Traditionally, a true Cockney is anybody born within the sound of Bow bells (the bells of the church of St Mary-le-Bow in the East End of London). In fact, the term is commonly used to denote people who come from a wider area of the innermost eastern suburbs of London and also an adjoining area south of the Thames.

‘Cockney’ is also used to describe a strong London accent and, like any such local accent, is associated with working-class origins.

 

BEING BRITISH

Last of all, a few words about British identity and loyalty. How important is it to British people that they are British? Do they feel they ‘belong’ to Britain?

Perhaps because of the long tradition of a clear separation between the individual and the state, British people, although many of them feel proud to be British, are not normally actively patriotic. They often feel uncomfortable if, in conversation with somebody from another country, that person refers to ‘you’ where ‘you’ means Britain or the British government. They are individualistic and do not like to feel that they are personally representing their country.

During the last quarter of the twentieth century there has been a dramatic and severe loss of confidence in British public institutions. Nearly one third of the people questioned in an opinion poll in the early 1990s said that they could think of nothing about Britain to be proud of. In addition, almost half said that they would emigrate if they could - suggesting a low degree of attachment to the country. This decrease in confidence has been accompanied by a change in the previous rather patronising attitude to foreigners and foreign ways. In the days of empire, foreigners were often considered amusing, even interesting, but not really to be taken seriously. These days, many foreign ways of doing things are admired (although perhaps a bit resentfully) and there is a greater openness to foreign influences.

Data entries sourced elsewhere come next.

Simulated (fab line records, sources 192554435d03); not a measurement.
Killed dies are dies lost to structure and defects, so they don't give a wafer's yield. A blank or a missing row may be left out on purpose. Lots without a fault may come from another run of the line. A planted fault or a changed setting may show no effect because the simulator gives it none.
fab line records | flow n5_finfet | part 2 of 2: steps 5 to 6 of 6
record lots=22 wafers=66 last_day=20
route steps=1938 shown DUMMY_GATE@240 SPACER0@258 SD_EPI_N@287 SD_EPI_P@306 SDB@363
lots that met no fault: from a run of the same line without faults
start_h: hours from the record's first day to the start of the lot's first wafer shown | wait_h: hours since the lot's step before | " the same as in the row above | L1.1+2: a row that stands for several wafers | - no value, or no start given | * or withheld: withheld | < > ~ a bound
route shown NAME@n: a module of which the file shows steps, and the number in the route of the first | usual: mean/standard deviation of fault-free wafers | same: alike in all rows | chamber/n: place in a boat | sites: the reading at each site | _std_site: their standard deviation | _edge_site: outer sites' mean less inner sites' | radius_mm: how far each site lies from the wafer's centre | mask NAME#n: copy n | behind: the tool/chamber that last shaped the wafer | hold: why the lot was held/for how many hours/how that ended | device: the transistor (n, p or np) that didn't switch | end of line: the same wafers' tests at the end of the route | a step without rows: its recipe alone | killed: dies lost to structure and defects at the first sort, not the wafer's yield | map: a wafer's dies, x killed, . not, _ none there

Along with this openness, however, goes a sense of vulnerability, so that patriotism often takes a rather defensive form. For instance, there are worries about the loss of British identity in the European Union. This is perhaps why the British cling so obstinately to certain distinctive ways of doing things such as driving on the left and using different systems of measurement.

It is in this climate of opinion that the dramatic increase in support for the government during the Falklands/Malvinas War in 1982 must be interpreted. Here was a rare modern occasion for the British people to be actively patriotic. Many of them felt that here, for once, Britain was doing something right and doing it effectively!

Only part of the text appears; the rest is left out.